Readers, the UN agency that basically tells the US State Department what to do and which refugees to bring to your towns is the UN High Commissioner for Refugees. The present head honcho at UNHCR is socialist Antonio Guterres. We just mentioned him in our previous post this morning, here.
This is an incredible story about whistleblower, Caroline Hunt-Matthes, from the Government Accountability Project (emphasis mine):
After nine years of legal battles, a United Nations High Commissioner for Refugees (UNHCR) whistleblower has won her case. On May 28, 2013, the United Nations Dispute Tribunal (UNDT) – the court of first instance of the two-tier internal justice system through which UN employees contest violations of their rights – issued two judgments that found in favor of Caroline Hunt-Matthes, a former senior investigation officer with UNHCR’s Inspector General’s Office (IGO).
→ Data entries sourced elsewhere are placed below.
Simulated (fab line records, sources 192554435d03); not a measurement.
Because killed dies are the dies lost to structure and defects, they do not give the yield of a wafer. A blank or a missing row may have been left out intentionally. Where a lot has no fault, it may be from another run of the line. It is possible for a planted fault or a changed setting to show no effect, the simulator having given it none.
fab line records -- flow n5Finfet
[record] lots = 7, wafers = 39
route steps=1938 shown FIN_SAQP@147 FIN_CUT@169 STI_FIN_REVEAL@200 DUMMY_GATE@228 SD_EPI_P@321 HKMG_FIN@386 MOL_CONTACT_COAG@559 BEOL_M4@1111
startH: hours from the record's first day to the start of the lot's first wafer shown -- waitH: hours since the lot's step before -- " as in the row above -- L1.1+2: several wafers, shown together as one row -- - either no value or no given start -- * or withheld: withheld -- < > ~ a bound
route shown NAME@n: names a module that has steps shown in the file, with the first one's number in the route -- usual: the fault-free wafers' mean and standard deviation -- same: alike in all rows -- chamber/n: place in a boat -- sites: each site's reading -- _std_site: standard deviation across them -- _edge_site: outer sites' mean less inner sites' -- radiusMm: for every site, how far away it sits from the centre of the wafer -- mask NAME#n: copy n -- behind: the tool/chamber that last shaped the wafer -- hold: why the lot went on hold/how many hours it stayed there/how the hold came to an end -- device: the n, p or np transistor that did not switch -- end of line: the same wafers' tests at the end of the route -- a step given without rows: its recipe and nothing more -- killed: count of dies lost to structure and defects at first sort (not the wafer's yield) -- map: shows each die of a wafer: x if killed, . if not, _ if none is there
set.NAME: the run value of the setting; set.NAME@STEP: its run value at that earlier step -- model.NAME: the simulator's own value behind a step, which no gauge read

According to judgment 2013/85, Hunt-Matthes made numerous disclosures regarding UNHCR practices. These included, but were not limited to, disclosures about interference/obstruction into an investigation of an alleged rape of a UN staff member in Sri Lanka by another staff member; the decision of the IGO to hire a staff member who was himself under investigation by the IGO; the “failure to register a sexual harassment complaint” against the High Commissioner; the “unlawful detention of refugees by senior UNHCR staff, leading to the death of a refugee while in detention;” and a “report of sexual exploitation of a refugee by a UNHCR staff member.” (para. 34) In April 2006, Hunt-Matthes filed a request for protection with the UN Ethics Office, which is charged with reviewing retaliation complaints from whistleblowers. In December 2006, the Ethics Office issued a decision in which it found that she engaged in protected activity but concluded that there was no prima facie case of retaliation because there was allegedly no connection between the retaliation and her whistleblowing.
Read it all to see the far-reaching vindication of Hunt-Matthes and confirmation that she was retaliated against for blowing the whistle on the agency.
I’m reminded of UNHCR audit
For new readers, in 2012, the UNHCR came under fire for misusing millions of your tax dollars, here.
This is what FoxNews reported at the time:
EXCLUSIVE: The Office of the United Nations High Commissioner for Refugees, or UNHCR, two years ago was sitting on a stockpile of $437 million in unspent cash, even as a U.N. auditing agency warned that its sloppy handling of funds imperiled future contributions from U.N. member nations.
The report, issued last year but only introduced for member-state review in the U.N. General Assembly, cites UNHCR for sloppy bookkeeping, poor financial oversight, managerial disarray, and a lack of tools to judge how well it was doing its job of helping tens of millions of the world’s displaced people.
The U.N.’s independent Board of Auditors used remarkably straight-forward language to lambaste the refugee agency, whose largest donor, the United States, contributed $712 million to UNHCR in 2010, according to the State Department. The auditors noted that the relief agency, which is financed largely by voluntary contributions, spent about $1.9 billion in 2010; its budget two years earlier was about $1.1 billion.
The auditors pointed out that there were “strong indicators of significant shortcomings in financial management” at the agency, headed since 2005 by Antonio Guterres, a former Socialist prime minister of Portugal. “This is a major risk for UNHCR,” the auditors warned, “given the increasing pressures on donors to justify why they provide public funds to international aid organizations.”
I don’t know if anything ever came of this revelation. But, to think that this agency has anything to do with the demographic make-up and economic situation of your American city is maddening.